DOI: https://doi.org/10.21954/ou.ro.00007cfa
Abstract
This thesis examines the role Brazilian feminist institutions - NGOs and the National Council for Women’s Rights, created in the transitional period from dictatorship to democracy (1985-95) to represent the mass social movement of women - have played in transition politics, where their aim has been to invoke the notion of ‘citizenship’ to address marginality and instigate constitutional change to deliver health services to women.

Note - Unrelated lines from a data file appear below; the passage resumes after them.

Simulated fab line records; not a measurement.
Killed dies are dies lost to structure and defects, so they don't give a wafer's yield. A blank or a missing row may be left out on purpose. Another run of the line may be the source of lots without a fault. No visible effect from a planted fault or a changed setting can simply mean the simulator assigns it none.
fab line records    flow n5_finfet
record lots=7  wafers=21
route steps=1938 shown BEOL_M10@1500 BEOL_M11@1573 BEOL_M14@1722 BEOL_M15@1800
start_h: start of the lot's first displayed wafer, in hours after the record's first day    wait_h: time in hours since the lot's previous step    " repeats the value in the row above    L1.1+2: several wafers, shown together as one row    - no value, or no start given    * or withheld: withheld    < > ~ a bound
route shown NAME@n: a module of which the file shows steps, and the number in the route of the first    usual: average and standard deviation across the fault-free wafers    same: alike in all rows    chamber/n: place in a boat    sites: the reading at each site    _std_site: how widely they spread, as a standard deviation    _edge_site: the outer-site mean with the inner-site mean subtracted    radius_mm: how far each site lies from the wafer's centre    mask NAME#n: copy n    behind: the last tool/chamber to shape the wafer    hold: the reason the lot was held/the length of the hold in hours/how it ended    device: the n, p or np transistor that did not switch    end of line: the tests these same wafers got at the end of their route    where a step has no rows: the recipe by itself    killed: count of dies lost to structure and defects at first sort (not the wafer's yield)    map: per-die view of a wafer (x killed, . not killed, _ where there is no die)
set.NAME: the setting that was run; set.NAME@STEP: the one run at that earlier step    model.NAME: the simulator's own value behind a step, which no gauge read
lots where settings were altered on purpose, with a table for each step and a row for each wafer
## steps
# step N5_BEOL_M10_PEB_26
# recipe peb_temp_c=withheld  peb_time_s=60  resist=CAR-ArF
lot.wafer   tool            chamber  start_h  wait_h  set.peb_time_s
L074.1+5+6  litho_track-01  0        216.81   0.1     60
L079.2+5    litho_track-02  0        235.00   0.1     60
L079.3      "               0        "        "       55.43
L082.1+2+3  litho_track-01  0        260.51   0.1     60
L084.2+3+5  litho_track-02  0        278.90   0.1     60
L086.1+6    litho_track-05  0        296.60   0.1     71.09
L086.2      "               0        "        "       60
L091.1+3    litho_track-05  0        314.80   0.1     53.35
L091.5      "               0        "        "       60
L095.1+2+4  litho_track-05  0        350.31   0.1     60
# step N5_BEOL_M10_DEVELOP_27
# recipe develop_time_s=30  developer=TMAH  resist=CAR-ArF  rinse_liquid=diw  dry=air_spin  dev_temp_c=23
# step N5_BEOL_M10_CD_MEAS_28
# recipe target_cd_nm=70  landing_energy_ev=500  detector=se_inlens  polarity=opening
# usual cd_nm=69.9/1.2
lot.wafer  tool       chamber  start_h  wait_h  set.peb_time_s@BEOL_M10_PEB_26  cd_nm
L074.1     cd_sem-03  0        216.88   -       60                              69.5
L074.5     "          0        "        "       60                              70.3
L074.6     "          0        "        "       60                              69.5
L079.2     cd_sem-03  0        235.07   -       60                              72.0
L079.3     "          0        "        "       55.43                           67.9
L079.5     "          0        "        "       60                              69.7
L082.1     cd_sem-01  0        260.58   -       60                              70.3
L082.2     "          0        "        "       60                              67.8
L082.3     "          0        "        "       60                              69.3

The methodological framework is the Extended Case Study Method (Burawoy 1991, 2000), which draws on different and complementary ethnographic research traditions. Interviews with leaders of Brazil’s mass women’s movement, as well as with government officials and a leader of the Popular Movement for Health, provide data which give an account of the overall political context of the governance of that period and the constitutional process whereby, as civil society bodies, feminist institutions acted at the macro level of state policy in the public health sector, as well as at the micro, local level in their communities.
Theories used to interpret data include Social Movement Theory of Latin America, which analyses processes arising from transitional periods following repressive military dictatorship and include: a) the emergence, characteristics and organisation of social movements; b) how the discourse of human rights relates to the notion of citizenship; c) the role of feminism in démocratisation. Also examined are participatory approaches to international development including the contribution made by NGOs in development processes.